Knowing Vegas: Why isn't gaming allowed in Boulder City?

5 October 2015

In all of Clark County’s roughly 40 combined cities and unincorporated communities, only one area is gaming free — Boulder City.

Since it was founded as a reservation for Great Depression-era workers building the Hoover Dam in 1931, Boulder City has based its character and reputation on simplicity, said historian Dennis McBride, currently the director of the Nevada State Museum.

McBride, born and raised in Boulder City, said the city was founded on a federal reservation with laws against gambling, prostitution and liquor on land the United States government felt they could “keep control of.”

“It essentially became its own little country, operated by the federal government, with its own laws and regulations,” McBride explained. “They thought about Las Vegas first, but it was a shanty, red light district at the time.”

In the 1940s, the Boulder City Lions Club was among the city’s first organizations to test the gaming rule, McBride said. By putting a slot machine in their meeting hall, the club wanted to use gambling to raise funds for community service projects.

But the idea quickly fell through, McBride said, when the feds cracked down.

It wasn’t until 1969, 10 years after the federal government gave up ownership of the city that even liquor was allowed.

“Maintaining those three prescriptions was a real point of contention among people who wanted to incorporate Boulder City and open it right up,” McBride said. “Most residents didn’t want it to change, they wanted their city to stay clean and green.”

As decades of developers passed through Boulder City, its residents stayed firm against legalized gambling.

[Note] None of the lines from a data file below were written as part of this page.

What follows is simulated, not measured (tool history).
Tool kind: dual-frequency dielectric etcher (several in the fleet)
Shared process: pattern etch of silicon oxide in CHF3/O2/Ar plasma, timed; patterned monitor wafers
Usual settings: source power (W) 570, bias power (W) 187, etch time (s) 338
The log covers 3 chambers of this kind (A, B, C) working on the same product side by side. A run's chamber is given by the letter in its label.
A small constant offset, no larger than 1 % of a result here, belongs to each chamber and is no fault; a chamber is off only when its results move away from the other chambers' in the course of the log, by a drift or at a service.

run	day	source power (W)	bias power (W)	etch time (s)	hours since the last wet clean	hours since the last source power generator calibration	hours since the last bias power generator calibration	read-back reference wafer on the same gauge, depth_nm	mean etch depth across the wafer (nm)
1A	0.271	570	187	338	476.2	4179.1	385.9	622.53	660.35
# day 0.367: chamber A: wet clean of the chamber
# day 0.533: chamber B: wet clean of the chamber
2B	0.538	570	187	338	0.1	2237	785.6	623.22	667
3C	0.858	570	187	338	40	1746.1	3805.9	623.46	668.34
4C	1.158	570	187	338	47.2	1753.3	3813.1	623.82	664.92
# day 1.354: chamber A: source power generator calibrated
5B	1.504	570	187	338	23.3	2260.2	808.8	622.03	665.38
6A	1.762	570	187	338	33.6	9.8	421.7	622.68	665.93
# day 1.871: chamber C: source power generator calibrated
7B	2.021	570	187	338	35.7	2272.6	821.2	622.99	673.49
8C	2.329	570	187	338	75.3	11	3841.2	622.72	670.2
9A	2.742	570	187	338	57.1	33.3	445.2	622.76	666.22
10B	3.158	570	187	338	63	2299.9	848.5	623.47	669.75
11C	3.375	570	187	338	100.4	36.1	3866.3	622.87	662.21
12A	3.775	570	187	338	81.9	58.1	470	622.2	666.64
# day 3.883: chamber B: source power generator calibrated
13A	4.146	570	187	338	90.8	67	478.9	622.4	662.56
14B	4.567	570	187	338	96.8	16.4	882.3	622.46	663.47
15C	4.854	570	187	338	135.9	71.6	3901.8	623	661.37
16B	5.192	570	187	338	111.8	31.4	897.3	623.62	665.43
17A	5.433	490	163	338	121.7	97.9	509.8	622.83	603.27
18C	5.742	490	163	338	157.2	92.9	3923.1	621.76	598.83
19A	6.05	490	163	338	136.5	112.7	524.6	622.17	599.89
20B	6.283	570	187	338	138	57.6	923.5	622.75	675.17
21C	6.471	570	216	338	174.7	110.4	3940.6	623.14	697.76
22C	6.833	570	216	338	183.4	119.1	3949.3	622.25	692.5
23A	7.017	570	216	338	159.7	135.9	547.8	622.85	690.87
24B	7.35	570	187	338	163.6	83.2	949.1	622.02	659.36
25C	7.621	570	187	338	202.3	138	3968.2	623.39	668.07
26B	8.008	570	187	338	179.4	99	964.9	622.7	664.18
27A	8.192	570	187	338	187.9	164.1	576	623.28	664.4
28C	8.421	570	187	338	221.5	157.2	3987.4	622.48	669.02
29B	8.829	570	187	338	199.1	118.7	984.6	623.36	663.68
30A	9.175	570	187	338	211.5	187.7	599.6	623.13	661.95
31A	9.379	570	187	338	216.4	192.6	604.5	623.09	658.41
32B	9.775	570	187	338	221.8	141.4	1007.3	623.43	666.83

The closest call was in the 1980s, less than a decade after developer and then-city resident Mario Caruso bought the Travelers Mohave Motel, demolished it, and rebuilt the three-story Boulder Inn.

Caruso had the top floor of his hotel wired and ready for gaming machines, according to McBride and former Boulder City mayor Bob Ferraro. He sent flyers out to the entire community, letting them know of his intentions to finally bring gaming to the city.

When Caruso’s idea was presented before the city council, the population’s response was unanimous, and it wasn’t in the developer’s favor.

The former mayor called it one of the most attended city council meetings the city has ever seen. “Quite a few” people spoke during the council’s open public comment, Ferraro said, all in opposition.

“People were unanimously concerned and it worked to unite them,” Ferraro said. “It was so crowded that we had people waiting on the front steps of the City Hall building.”

The verdict set a precedent for Boulder City and solidified its stance as gambling free, the former mayor said. Since then, no serious proposals for legalized gambling have come before the city council.

Looking forward, neither Ferraro nor McBride saw reason for that to change.

“I can’t think that gambling would ever, ever, ever be made legal in Boulder City,” McBride said.

“No way,” Ferraro said. “No chance. At least not anytime soon.”

But though Boulder City residents might think they’re the only town in the entire state of Nevada without gambling, the claim isn’t true, McBride said.

Panaca, an unincorporated community of about 1,000 residents in Lincoln County, also outlaws gambling, the historian said.